Published online 24 August 2007 | Nature | doi:10.1038/news070820-11


Jupiter's protective pull questioned

Gas giant's role in preventing asteroid collisions under scrutiny.

Jupiter: friend or foe?Jupiter: friend or foe?NASA / ESA / Hubble Heritage

For more than a decade many astronomers have thought of Jupiter as a protective big brother for planet Earth. The gas giant's gravitational pull is believed to slingshot incoming Earth-threatening objects out of the Solar System. This has led many to suppose it shielded the young Earth from impacts, helping to support conditions for life.

But now, a preliminary study indicates that Earth would have done just as well, if not better — in at least one regard - without Jupiter's help.

The results of a study presented today at the European Planetary Science Congress in Potsdam, Germany, indicate that Earth would be struck — by one class of objects at least — at nearly the same rate, regardless of whether Jupiter was there or not. The findings are still tentative, cautions Jonathan Horner, an astronomer at the Open University in Milton Keynes who led the new work. But, he says, Jupiter's role as guardian may have been overstated: "It seems that the idea isn't so clear-cut."
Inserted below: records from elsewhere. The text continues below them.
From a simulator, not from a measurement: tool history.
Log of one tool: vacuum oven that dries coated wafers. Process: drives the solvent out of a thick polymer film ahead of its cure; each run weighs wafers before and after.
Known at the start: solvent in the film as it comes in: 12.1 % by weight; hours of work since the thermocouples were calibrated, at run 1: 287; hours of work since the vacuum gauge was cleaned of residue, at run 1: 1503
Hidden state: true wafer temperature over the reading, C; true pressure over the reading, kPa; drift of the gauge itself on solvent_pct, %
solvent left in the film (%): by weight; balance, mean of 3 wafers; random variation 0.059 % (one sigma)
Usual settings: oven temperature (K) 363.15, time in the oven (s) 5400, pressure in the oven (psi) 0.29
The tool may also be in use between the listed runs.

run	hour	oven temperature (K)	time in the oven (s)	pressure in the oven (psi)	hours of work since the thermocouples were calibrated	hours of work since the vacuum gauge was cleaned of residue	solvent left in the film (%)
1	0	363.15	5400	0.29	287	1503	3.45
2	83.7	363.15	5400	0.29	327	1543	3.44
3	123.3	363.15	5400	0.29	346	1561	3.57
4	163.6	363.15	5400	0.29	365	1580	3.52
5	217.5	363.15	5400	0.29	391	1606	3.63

The idea of Jupiter as protector was first proposed by planetary scientist George Wetherill in 19941. Wetherill showed that the planet's enormous mass — more than 300 times that of the Earth — is enough to catapult comets that might hit Earth out of the Solar System. Some have also postulated that Jupiter would thin the crowd of dangerous asteroids and other objects, making Earth a more stable home. Other work has suggested that, in the past, changes in Jupiter's orbit might have actually increased the number of objects on a collision course with earth. Until now, Horner says, little work was done to test either idea.

Modelling the Solar System

So Horner and colleague Barrie Jones built several versions of the Solar System on the Open University's computer cluster: one with a Jupiter, one without, and several with a gas giant that was either a quarter, half, or three-quarters of Jupiter's mass. The system also contained 100,000 centaurs — large, icy bodies from the Solar System's Kuiper belt, within which Pluto lies.

After running their models for 10 million virtual years, Horner and Jones found some striking results. The Earth was about 30% more likely to be hit by a centaur in a Solar System with a life-size Jupiter than it was in a Jupiter-less system.

Things looked even worse when there was an intermediate-sized planet in Jupiter's place, according to Horner. A lighter version of Jupiter could help pull the centaurs into the inner Solar System, while lacking the gravity to heave them back out. As a result, a planet with a quarter of Jupiter's mass could increase the chances of a strike on Earth by nearly 500% when compared to a system with no planet there.

More belts

"It's a good speculative paper," says Mark Bailey, director of the Armagh Observatory in Northern Ireland and an expert on Earth-impacting asteroids. However, Bailey adds, it fails to take into account Jupiter's ability to deflect Earth-colliding objects from the Oort cloud, a massive cloud of comets that surrounds the Solar System.


Nor does it factor in the most likely source of a hit, according to Alessandro Morbidelli, an astronomer at the Observatoire de la Cote d'Azur, in Nice, France. The asteroid belt between Mars and Jupiter accounts for all but a small percentage of the Earth-crossing objects in the Solar System, Morbidelli says. To really understand Jupiter's role as a protector will require a calculation of how the planet influences those many, smaller objects. "That's a much more complicated thing to do," Morbidelli says.

Horner says that he and his colleagues will soon begin work on simulations of both the Oort cloud comets and asteroid belt objects.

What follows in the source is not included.